INDIANAPOLIS — The president of the police union in Indianapolis is balking at a new proposal that would reshape policing in the Capital City.
The proposal before the City-County Council in Indianapolis is to restructure the General Orders Board at the Indianapolis Metro Police Department so that seven people sit on the board instead of three, and that four of those seats would have to be occupied by civilians.
The General Orders Board writes the rules and regulations that all police officers in Indianapolis must adhere to. FOP President Rick Snyder told Hammer and Nigel on 93 WIBC that the council is allowing politics to enter the realm of policing.
“We welcome civilian input and quite frankly we desire civilian participation in discussions and review in what we do,” Snyder said. “This is really a political step that cuts the knees out from under the chief of police.”
“We have to keep politics out of policing decisions,” he added. “Do not let politics get into your policing. That’s exactly what’s going to go on here.”
Snyder fears that the council wants to give too much control of the police department in the hands of civilians insofar as to make it almost a moot point to even have a chief of police. He said restructuring the General Orders Board just adds another level of bureaucracy to policing.

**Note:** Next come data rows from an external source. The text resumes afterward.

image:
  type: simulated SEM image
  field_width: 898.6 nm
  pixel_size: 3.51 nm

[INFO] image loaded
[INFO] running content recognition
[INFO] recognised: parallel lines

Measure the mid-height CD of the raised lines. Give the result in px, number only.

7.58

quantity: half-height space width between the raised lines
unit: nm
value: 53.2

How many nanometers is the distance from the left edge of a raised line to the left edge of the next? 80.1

“The concern is when we allow politically active and agenda-driven groups to start to get involved in a way that overtakes fair, impartial policing in our community,” Snyder said. “We can not have political agenda’s driving our policing decisions. That’s a recipe for disaster.”
Snyder said the legal authority to oversee the department should lie solely with the Chief of Police alone, in keeping with the “political processes” already in place and because then, he says, one person is also accountable.